Creating a Flowchart of a Goal in Soccer/Football
By Aaron Nielsen
After the recent OPTA pro forum, I posted some comments including my proposed paper - Opta Pro Research Paper I got a decent amount of back and forth on my twitter account @ENBSports including links to other work. What I noticed from others is that the MCFC data released in 2011-2012 by OPTA is having an influence with writers trying to take advantage of the 211 columns of data. Personally the only thing I really looked at when it came out were free kick shot opportunities - Direct Free Kicks as data for the la liga was also available through Marca magazine so I thought it created a good comparison piece of analysis.
My main concern with the detail set is the amount of cost/time to tabulate this depth of data and what can be gained from it. So in tabulating my own data I broke down over time what I thought were the most valuable statistics so I'm now able to cover over 60 leagues of data as have been tabulating data for over 20 years. Although now with more detailed statistics becoming a bigger part of the everyday conversation including most recently Statsbomb.com - Expected Goals, I decided to reopen my MCFC excel sheet and reexamine the data from the 2011-2012 English Premier League season and see if I can find specific information from it that I think could be used in understanding the game better through statistical data.

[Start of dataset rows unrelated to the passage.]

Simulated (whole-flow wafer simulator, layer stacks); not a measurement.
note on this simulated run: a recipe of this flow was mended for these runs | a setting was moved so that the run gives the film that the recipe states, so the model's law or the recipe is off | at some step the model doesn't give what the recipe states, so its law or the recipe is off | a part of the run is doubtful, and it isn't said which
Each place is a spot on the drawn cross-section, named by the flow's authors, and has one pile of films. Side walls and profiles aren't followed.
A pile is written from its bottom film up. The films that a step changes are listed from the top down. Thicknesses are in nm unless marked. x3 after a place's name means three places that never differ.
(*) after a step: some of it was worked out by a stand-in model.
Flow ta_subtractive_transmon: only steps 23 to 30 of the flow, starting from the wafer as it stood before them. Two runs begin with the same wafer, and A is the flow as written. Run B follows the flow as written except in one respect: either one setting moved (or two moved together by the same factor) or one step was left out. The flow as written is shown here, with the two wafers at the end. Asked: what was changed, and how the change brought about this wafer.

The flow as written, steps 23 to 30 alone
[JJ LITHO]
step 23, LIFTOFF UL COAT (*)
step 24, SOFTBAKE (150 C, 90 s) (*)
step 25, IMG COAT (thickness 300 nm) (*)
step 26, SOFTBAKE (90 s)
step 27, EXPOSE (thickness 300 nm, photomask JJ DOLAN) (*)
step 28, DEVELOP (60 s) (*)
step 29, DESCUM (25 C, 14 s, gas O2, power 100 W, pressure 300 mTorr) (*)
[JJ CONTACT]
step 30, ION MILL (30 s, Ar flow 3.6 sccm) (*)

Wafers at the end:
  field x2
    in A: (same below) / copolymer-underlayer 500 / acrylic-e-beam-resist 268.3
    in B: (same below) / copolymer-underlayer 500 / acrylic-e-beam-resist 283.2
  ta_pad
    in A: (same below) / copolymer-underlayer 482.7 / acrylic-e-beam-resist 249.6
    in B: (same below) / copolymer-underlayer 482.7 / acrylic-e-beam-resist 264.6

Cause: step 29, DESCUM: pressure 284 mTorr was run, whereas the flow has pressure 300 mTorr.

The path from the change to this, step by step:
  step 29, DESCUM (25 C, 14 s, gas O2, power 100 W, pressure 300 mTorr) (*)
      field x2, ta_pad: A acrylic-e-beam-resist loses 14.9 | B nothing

I thought my first attempt was using the data if I could work out a proper flowchart to a goal. One reason for this is that one of my biggest issue in soccer is that most people including statistician see shots (including missed and blocked shots) as a positive stat. Its true almost all goals come from a shot via a foot or head although they also come from a shot on target (on average around 30% of all shots) well most shots off target lead to a restart from a goalkeeper and an end to the offensive possession. So in recording data of less detail I've decided to only include shots on target as shots and ignore other shot attempts as I feel shots in total gives a poor representation of the players success assumed by this stat. Although since OPTA makes it available I've decided to use it as part of this analysis in help breaking down each offensive possession.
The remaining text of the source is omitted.